Summary on Globalization. Main Outcomes of the Work of the PASS on Globalization
Ed. J.J. Llach
Extra Series 12
Vatican City, 2008
ISBN 978-88-86726-22-1
pp. 108
In the recent past, the Pontifical Academy of Social Sciences has devoted various meetings to analyze and to discuss different aspects of the phase of globalization we are going through. All this work has enabled us to reaffirm that, without ignoring many positive developments carried on by globalization, there is a lack of charity and justice in the world we live in. This may be summarized in general as disproportionate allocations or reallocations of any kind of resources, promises not honored and unequal divisions. At the same time, worldwide, regional or national institutional arrangements and policies have not developed enough so as to give successful answers to these complex challenges. Within the framework of the centennial teachings of the Social Doctrine of the Church, those challenges have been addressed by the renewed appeals to charity and justice made by the Pope, Benedict XVI, in particular in his encyclical Deus Caritas Est.

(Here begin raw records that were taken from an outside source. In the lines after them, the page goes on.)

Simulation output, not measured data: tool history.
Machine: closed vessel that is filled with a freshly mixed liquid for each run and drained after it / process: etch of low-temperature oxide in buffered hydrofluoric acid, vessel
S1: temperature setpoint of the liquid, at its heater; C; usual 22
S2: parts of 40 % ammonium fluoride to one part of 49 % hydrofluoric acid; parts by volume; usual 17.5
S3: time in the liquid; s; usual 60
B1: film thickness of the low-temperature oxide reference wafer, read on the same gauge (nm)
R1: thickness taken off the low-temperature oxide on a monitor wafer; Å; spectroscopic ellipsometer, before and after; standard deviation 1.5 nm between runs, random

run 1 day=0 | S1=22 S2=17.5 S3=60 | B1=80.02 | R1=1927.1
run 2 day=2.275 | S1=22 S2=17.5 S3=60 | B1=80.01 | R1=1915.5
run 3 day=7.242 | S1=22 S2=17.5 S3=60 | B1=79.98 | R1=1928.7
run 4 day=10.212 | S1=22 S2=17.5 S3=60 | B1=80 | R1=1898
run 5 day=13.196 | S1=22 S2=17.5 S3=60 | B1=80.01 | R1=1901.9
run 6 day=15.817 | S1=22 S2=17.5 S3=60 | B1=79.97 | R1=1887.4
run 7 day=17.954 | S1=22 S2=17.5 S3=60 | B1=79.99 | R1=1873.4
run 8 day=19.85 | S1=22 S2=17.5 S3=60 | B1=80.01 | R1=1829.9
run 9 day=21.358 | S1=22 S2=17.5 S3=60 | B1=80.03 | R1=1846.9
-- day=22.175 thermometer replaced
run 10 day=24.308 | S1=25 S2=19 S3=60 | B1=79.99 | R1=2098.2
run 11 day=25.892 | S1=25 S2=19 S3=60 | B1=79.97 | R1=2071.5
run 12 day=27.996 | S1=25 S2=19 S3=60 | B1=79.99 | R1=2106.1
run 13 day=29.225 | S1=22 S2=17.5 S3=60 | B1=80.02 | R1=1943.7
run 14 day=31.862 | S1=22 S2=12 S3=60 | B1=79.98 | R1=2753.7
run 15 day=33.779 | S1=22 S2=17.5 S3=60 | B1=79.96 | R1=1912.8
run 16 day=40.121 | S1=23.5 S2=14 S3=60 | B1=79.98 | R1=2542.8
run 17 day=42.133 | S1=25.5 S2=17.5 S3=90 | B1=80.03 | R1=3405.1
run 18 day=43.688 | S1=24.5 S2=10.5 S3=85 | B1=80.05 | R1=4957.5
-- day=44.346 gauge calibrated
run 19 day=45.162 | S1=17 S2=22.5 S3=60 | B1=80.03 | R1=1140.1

As a contribution to a better understanding of these new realities, the Pontifical Academy of Social Sciences offers this document, organized as follows. The first part is focused on identifying the new signs of the times that we should cautiously read to assess if they enhance or threaten an improved effectiveness of charity and justice in the relations among peoples and nations at the beginning of this new millennium. To better understand the current stage of globalization this section begins with an introductory historical framework that summarizes the main developments of globalization, its governance and the role of the Social Doctrine of the Church since the Second World War. The second part presents a very brief synthesis of the previous work of the Academy on globalization, including recent contributions to the development of the Social Doctrine of the Church made by H.H. Pope Benedict XVI. This section is complemented by an appendix containing guidelines for a better future of this stage of globalization. All along the document we look at the relations between different peoples and nations, the developed and the developing, the emerging and the poor, from the point of view of the virtues of charity and justice. We ask ourselves whether these relations, in the light of the Social Doctrine of the Church, can become more just, fairer, and more peaceful, and what the route should be to achieve such ends.